The outputs from the Clean Seas project fall into three broad categories: specific technical results related to the methodologies developed; information on the state of the environment around the coastline of Europe; and logistic conclusions about the operation of the earth observation system and the deficiencies which impact on the successful exploitation of the satellite data.
Clean Seas has introduced several new techniques for marine remote sensing. An early objective was the exploitation of synergistic observations of the sea surface. Multiple looks at slightly different times have allowed dynamic information to be derived in both the Gulf of Lion and the North Sea. In one study, multiple looks from a single sensor were used to automate the delineation of frontal signatures for efficient use in hydrodynamic modelling; in the other, complimentary sensors dealt with the challenging of persistent cloud cover in a region noted for short time scales over which strong currents and hence sediment loads vary.

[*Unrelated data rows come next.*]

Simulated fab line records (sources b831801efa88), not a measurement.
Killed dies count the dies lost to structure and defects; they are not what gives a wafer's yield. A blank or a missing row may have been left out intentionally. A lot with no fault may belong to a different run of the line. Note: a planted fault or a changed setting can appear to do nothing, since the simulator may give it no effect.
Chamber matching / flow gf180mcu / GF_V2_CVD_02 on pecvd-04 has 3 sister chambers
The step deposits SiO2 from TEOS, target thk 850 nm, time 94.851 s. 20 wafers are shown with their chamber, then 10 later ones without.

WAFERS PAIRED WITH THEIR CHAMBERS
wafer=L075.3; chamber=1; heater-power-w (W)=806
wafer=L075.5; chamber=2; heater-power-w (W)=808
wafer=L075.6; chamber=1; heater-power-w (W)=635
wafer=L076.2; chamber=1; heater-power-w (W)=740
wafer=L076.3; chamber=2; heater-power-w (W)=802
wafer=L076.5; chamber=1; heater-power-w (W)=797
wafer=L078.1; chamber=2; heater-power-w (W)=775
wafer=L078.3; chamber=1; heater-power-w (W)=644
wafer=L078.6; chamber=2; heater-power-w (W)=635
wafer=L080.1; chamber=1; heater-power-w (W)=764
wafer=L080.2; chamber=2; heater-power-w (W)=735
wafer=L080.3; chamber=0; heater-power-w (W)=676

The dynamism that complicates satellite image interpretation as well as its assimilation into hydrodynamic models has also been investigated using novel techniques to characterise the turbulence at multiple scales that contribute to the dispersion of pollutants at the sea surface. The challenge of integrating this new information with conventional hydrodynamic modelling remains. A clear contribution will result in combination of multi sensor field inputs to initialise models, routine updates of current vectors and the use of climatological diffusivity maps. These elements will contribute to both the preparation and planning of responses to pollution incidents, and also to the immediate responses required to deal with incidents around our coasts.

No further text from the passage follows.